Port Vila Call for a Just Transition
to a Fossil Fuel Free Pacific
On 17 March 2023 Pacific Island governments committed to create a “Fossil Fuel Free Pacific” and called for all countries to join them in managing a global, equitable, and unqualified phase out of coal, oil and gas.
This commitment comes after the Vanuatu and Tuvalu hosted the 2nd Pacific Ministerial Dialogue on Pathways for the Global Just Transition from Fossil Fuels in Port-Vila, Vanuatu, during a state of emergency after the country was hit by two severe cyclones in a 48 hour period.
At the close of the three-day meeting, Ministers and officials from a block of six Pacific countries – Vanuatu, Tuvalu, Tonga, Fiji, Niue, and the Solomon Islands – agreed on an outcome resolution:
“Port Vila Call for a Just Transition to a Fossil Fuel Free Pacific” that calls for action from Pacific and global leaders to:
Adopt a Pacific Island Forum Leaders Declaration for a just transition to a “Fossil Fuel Free Pacific” as soon as possible
Spearhead the global phase out of coal, oil and gas production in line with global temperature goal of below 1.5ºC, including at the UN Secretary General’s climate summit in September, at COP28, and beyond
Join the Beyond Oil and Gas Alliance and urge major oil and gas producers to join
Call for a Fossil Fuel Non-Proliferation Treaty and lead the creation of a global alliance to negotiate a new Treaty to govern the end to fossil fuel expansion, equitable phase out of fossil fuels, and a global just transition.
Redouble efforts to reaffirm, strengthen and codify legal obligations with respect to the global phase out of fossil fuels, including through calling for all nations to support the adoption of the Pacific’s UN General Assembly Resolution seeking an advisory opinion on climate change from the International Court of Justice
Avoid terminology such as “unabated” or “inefficient” that creates loopholes for fossil fuel producers and polluters.

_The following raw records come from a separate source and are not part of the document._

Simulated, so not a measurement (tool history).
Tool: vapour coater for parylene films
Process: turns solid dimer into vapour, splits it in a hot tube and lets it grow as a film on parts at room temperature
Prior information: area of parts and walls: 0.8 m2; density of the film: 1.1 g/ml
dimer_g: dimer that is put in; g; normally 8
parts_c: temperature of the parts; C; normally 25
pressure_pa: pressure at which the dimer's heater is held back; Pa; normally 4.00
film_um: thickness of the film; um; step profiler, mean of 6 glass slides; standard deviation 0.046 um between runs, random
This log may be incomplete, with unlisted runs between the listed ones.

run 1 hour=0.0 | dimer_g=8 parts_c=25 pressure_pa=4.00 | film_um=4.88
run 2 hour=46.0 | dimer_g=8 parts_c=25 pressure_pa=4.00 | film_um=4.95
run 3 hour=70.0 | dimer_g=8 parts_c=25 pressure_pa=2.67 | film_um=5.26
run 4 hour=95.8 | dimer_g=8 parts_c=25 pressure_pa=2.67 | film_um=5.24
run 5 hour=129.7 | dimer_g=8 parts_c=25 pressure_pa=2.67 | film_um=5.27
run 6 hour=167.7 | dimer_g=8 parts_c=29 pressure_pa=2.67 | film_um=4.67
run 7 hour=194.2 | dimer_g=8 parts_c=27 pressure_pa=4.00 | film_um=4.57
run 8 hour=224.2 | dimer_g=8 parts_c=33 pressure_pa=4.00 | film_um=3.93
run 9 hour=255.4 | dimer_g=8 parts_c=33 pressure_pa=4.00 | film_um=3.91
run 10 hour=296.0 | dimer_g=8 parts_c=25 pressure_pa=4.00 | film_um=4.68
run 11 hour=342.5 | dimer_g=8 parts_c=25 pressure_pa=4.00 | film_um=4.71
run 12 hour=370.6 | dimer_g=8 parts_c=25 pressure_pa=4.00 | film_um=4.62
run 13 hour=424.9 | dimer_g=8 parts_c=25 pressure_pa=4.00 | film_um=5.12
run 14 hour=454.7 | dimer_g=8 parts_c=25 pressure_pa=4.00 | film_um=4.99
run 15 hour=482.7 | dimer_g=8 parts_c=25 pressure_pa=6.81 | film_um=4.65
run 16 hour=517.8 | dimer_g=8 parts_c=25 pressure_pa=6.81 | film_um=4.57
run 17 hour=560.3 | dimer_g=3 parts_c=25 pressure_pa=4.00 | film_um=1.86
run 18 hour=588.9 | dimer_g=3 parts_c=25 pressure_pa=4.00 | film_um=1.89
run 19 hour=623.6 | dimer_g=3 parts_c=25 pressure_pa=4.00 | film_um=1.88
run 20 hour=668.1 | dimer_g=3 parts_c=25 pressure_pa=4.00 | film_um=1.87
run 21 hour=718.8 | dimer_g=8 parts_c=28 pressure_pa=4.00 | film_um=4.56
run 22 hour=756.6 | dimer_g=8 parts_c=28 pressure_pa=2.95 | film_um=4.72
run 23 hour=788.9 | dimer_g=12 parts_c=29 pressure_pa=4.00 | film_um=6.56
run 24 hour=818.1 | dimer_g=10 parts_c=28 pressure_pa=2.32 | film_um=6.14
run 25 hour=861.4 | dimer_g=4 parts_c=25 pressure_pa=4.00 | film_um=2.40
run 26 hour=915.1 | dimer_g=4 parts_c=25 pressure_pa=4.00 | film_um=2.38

Pacific Island nations bear almost no historical responsibility for the climate crisis, yet are acutely vulnerable to rising sea levels and extreme weather as climate impacts increase in frequency and severity. The joint call for an equitable global phase-out of fossil fuels and just transition cements the Pacific governments’ ongoing leadership for limiting warming to 1.5ºC. This policy leadership has been displayed through Pacific governments leading recent international initiatives including the push for an advisory opinion on climate change from the International Court of Justice, the development of a Fossil Fuel Non-Proliferation Treaty and Tuvalu’s recent joining of the Beyond Oil and Gas Alliance as a core member.
Scientific evidence shows that committed emissions from existing fossil fuel energy infrastructure jeopardizes the 1.5°C goal, and nearly half of existing fossil fuel production sites must be shut down early if global heating is to be limited to 1.5ºC. To date, current international climate change frameworks have not constrained fossil fuel extraction at a rate consistent with the global temperature goal, and a liveable future hangs in the balance.